Linguistic Phenomena
A sentence pair (t1 and t2) in a part of System Validation subtask dataset has a category label related to a linguistic phenomenon.
The two tables at this page list such category labels for Japanese subtask. (category labels for Chinese subtask)
Only a linguistic phenomenon indicated by the category label is involved in the decision whether t1 entails t2 in the pair.
A single linguistic phenomenon involved in entailment decision can affect more than one part of t1.
Insertion of a comma (,) is not regarded as a linguistic phenomenon now.
Therefore, a linguistic phenomenon and insertion of commas can be involved in entailment decision.
We have made a list of category labels on the basis of ones proposed in the following related work.
- Bentivogli et al. (2010) Building Textual Entailment Specialized Data Sets: a Methodology for Isolating Linguistic Phenomena Relevant to Inference.
- Sammons et al. (2010) “Ask not what Textual Entailment can do for You…”

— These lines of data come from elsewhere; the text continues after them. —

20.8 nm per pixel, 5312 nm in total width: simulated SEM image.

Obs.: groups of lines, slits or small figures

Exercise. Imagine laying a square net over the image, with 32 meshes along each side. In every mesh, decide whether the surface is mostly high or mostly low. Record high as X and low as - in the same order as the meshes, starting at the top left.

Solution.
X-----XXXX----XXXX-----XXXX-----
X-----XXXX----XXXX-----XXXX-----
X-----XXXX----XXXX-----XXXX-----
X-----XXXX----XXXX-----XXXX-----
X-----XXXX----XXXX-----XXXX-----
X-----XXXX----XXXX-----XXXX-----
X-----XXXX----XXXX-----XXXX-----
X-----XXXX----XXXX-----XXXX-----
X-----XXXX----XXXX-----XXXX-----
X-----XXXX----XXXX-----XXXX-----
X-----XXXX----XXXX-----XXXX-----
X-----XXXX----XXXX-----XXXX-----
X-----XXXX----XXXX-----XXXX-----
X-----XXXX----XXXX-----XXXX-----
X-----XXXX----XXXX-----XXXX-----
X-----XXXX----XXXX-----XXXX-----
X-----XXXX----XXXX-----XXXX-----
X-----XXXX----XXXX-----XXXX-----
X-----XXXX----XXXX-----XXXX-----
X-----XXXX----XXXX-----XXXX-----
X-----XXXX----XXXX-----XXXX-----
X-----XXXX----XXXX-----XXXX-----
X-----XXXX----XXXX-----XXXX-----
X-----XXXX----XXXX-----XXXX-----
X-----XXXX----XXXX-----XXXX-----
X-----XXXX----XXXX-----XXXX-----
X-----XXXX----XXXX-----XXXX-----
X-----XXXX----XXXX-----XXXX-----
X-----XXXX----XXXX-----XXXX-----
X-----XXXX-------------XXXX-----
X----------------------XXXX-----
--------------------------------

Category label "*:phrase" such as "entailment:phrase" and "disagree:phrase" is related to miscellaneous linguistic phenomena.
These labels are so-called "the others" labels and a sentence pair where expressions in t1 correspond to expressions in t2 with complicated alignment is annotated with one of the labels.
These labels can be subdivided into several sub-categories in the future.